January 11, 2005

A couple of years ago, I talked about masks. We all wear different masks at different times, and change them in and out based on our needs. We have the mask we wear at work, the mask we wear when we're out with friends, even the mask we wear when we're at home by ourselves. But, is there a mask we wear to hide from ourselves?

I started doing some thinking the other day (yes, I do that occasionally, it may be rare, but I do it). I was trying to be introspective with myself, and try to figure out some stuff that I might want to correct in me. The first part of correcting any problems, of course, is seeing all your problems in the first place.

I took a long look at myself, and tried to figure out what I truly saw. What is the person that is truly there? I looked at my habits, and I looked at my desires, and I looked at the things I do. There are a lot of things I do that I think I should not be doing. I have felt this for quite a while, but have never been able to stop. It makes me truly wonder what my makeup is.

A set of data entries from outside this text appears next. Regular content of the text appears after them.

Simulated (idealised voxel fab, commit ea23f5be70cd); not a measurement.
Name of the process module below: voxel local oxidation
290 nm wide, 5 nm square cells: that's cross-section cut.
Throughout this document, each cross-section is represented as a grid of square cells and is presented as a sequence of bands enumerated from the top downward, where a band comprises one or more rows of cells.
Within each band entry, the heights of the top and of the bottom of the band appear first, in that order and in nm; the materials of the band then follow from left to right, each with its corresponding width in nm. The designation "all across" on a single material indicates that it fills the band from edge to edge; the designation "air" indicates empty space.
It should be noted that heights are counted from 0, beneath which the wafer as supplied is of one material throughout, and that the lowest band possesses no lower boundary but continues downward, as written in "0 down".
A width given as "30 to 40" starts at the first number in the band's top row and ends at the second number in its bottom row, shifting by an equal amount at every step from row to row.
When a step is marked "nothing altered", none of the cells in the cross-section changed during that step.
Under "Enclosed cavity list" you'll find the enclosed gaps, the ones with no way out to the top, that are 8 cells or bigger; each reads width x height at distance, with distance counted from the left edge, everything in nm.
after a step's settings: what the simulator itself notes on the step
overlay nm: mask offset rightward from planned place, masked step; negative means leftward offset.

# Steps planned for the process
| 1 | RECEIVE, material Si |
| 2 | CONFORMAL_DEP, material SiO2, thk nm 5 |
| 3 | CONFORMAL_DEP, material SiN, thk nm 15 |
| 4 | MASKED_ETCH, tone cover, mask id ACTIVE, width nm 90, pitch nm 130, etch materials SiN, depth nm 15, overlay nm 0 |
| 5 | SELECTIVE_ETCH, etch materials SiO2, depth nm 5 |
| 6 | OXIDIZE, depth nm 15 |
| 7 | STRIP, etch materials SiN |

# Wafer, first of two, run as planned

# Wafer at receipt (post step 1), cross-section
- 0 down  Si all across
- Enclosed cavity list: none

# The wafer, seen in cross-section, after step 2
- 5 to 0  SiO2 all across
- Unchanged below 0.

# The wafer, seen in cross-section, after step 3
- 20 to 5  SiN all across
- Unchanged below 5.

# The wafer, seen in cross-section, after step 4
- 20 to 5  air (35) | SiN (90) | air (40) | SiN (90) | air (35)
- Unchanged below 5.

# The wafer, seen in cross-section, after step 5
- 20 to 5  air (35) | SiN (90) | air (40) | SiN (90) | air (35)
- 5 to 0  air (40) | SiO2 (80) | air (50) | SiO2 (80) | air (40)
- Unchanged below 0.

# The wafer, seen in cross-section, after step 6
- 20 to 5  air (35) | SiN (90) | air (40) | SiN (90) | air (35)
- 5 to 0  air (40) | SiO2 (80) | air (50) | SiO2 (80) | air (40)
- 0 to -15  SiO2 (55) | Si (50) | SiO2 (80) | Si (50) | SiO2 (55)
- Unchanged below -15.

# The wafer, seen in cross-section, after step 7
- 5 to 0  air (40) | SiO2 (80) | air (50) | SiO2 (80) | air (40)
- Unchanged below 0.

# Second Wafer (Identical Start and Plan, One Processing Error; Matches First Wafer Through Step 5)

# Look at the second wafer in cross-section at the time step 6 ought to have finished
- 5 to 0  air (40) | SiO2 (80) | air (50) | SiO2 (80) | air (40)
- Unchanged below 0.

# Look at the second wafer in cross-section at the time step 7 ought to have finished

Am I the person that people see? Do they see me when I teach, or just another mask? What about when I'm healing, is that just another mask also? What about when I'm just talking to people? What mask are they seeing then? Am I asking too many questions? J

I like to think that people are truly seeing me, but I tend to wonder if that is true. I like to think that when I'm teaching, and my energies are raised, that this is the real me. I also like to think that the real me shows through when I'm healing others. But I have noticed that when I come down off the high of teaching or healing others, that I sink back to a "normal" level, or lower.

I look at the business, and I look at the money coming into the shop. All too often, this causes depression. It is a new concept for me to live week to week in an environment where I don't know what money will be coming in. I have been used to having the security of a job and a regular paycheck for far too many years to just be comfortable in a retail type of business.

Even though it is still very early in the month, I have been looking at my bills and wondering how I'm going to pay them. Money has been coming in with opportunities to do healing, and if it continues to do so at the rate it has been, then I'll make it fine. But at this point each month, I tend to be concerned with whether the bills will get paid or not. (With the fact that I'll be in Arizona for two weeks next month, it is a bigger worry because that's two weeks I won't be able to do any healing or earn any income.) But what I'm truly doing, or afraid that I'm doing, is manifesting my fears.

So I look deeply into myself, and try to look at the pieces that make up this person that writes these articles that you read. Part of what makes up this person is desire, the desire to do well to succeed. Another part is fear, fear of failure, even fear of success. One thing that concerns me is that the fear takes a bigger part than it should. (It's starting to sound like I'm heading toward a lesson in balancing.) Another part of me includes hope and faith. The hope is very strong, but I become concerned with the faith. I need to know that it's strong enough to get me through any problem ahead, but I'm concerned that it is not. Another word coming out of faith is confidence. Confidence in myself is something I generally lack. 

So, I look inside and add up the parts. The question I'm having is if what I'm seeing is truly me, or an inner mask staring back.

I've been told on many an occasion from some very good friends that the eyes are the window to the soul. The soul, of course, is the entire makeup of the person. Are they truly seeing me? Or are they seeing a mask?

I guess I need to keep looking for a while. I'll let you know when Halloween is over.

Take care. May love and light allow you to see through all your masks, and find your inner selves.